I am having trouble finding the critical points of $$ f(x)= (x+1)/{x-3}$$
I found the derivative to be $$ f'(x)= -4/(x-3)^2$$
My next step was to equate my derivative to zero, but that does not seem to work as my $$x$$ cancels out. Usually I would take the x-value(worked out by equating the derivative with zero) and substitute it into the original equation to get a y-value. This would then be the critical points. Is there anyone who could maybe help me out (maybe with an example or so) as I also have to find the intervals where the function is increasing and decreasing? Thank you very much.
[Math] Finding the critical points of a function and the interval where it increases and decreases.

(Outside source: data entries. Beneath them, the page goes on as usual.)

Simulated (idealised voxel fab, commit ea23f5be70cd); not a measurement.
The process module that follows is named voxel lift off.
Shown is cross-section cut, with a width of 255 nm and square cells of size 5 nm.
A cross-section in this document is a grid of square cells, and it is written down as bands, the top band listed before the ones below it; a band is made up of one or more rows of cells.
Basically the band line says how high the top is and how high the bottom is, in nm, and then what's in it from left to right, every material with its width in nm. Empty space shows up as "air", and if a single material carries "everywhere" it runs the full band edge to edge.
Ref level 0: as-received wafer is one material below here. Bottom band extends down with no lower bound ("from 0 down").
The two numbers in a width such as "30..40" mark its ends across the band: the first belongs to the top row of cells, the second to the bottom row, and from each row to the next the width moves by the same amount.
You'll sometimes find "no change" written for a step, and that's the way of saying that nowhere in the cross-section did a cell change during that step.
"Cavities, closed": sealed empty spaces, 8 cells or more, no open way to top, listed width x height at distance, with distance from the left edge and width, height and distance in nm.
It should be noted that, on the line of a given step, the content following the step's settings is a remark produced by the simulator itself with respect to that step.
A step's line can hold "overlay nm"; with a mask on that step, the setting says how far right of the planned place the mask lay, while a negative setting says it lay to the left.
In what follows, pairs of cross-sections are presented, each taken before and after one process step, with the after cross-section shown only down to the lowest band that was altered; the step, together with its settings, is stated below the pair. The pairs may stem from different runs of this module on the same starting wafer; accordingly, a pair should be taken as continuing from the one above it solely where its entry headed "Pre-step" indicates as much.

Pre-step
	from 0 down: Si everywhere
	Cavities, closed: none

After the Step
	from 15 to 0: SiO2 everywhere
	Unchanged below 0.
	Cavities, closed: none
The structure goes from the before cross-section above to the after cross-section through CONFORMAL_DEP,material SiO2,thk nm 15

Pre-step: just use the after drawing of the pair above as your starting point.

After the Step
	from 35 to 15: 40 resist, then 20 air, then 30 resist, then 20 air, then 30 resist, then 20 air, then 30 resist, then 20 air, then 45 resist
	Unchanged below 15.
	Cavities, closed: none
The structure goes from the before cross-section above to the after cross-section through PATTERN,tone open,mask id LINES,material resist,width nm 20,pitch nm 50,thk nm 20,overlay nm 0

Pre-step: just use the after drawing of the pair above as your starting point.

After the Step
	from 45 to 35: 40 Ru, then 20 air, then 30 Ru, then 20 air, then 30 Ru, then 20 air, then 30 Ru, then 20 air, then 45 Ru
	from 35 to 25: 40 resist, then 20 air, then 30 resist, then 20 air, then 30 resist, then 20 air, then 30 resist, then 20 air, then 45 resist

algebra-precalculuscalculusderivatives
Best Answer
Judging by the derivative you calculated, it appears the function is supposed to be $$f(x) = \frac{x + 1}{x - 3}$$ Since the implicit domain of a rational function is the set of all real numbers except those that make the denominator equal to zero, the implicit domain of $f$ is $$\text{Dom}_f = \{x \in \mathbb{R} \mid x \neq 3\} = (-\infty, 3) \cup (3, \infty)$$ The derivative of $f$ is $$f'(x) = -\frac{4}{(x - 3)^2} < 0$$ for every $x$ in its domain, which tells us that the function is decreasing on the intervals $(-\infty, 3)$ and $(3, \infty)$.
Note that $$f(x) = \frac{x + 1}{x - 3} = 1 + \frac{4}{x - 3}$$ so \begin{align*} \lim_{x \to -\infty} f(x) & = \lim_{x \to -\infty} \left(1 + \frac{4}{x - 3}\right) = 1\\ \lim_{x \to 3^+} f(x) & = \lim_{x \to 3^+} \left(1 + \frac{4}{x - 3}\right) = -\infty\\ \lim_{x \to 3^+} f(x) & = \lim_{x \to 3^+} \left(1 + \frac{4}{x - 3}\right) = \infty\\ \lim_{x \to \infty} f(x) & = \lim_{x \to \infty} \left(1 + \frac{4}{x - 3}\right) = 1 \end{align*} Thus, when $x \in (-\infty, 3)$, $f(x) \in (-\infty, 1)$, and when $x \in (3, \infty)$, $f(x) \in (1, \infty)$. Since the function assumes larger values in the interval $(3, \infty)$ than it does in the interval $(-\infty, 3)$, it does not decrease over the union of the two intervals in which it is decreasing.
If you define a critical point of a function $f$ to be a point where $f'(x) = 0$, then the function $f: (-\infty, 3) \cup (3, \infty) \to \mathbb{R}$ defined by $$f(x) = \frac{x + 1}{x - 3}$$ does not have a critical point since $f'(x) < 0$ for every $x$ in its domain.
If you use the alternative definition that a critical point of a function $f$ is a point in its domain where $f'(x) = 0$ or $f'(x)$ does not exist, then the function $f: (-\infty, 3) \cup (3, \infty) \to \mathbb{R}$ defined by $$f(x) = \frac{x + 1}{x - 3}$$ still does not have a critical point since the derivative is defined at every point of its domain.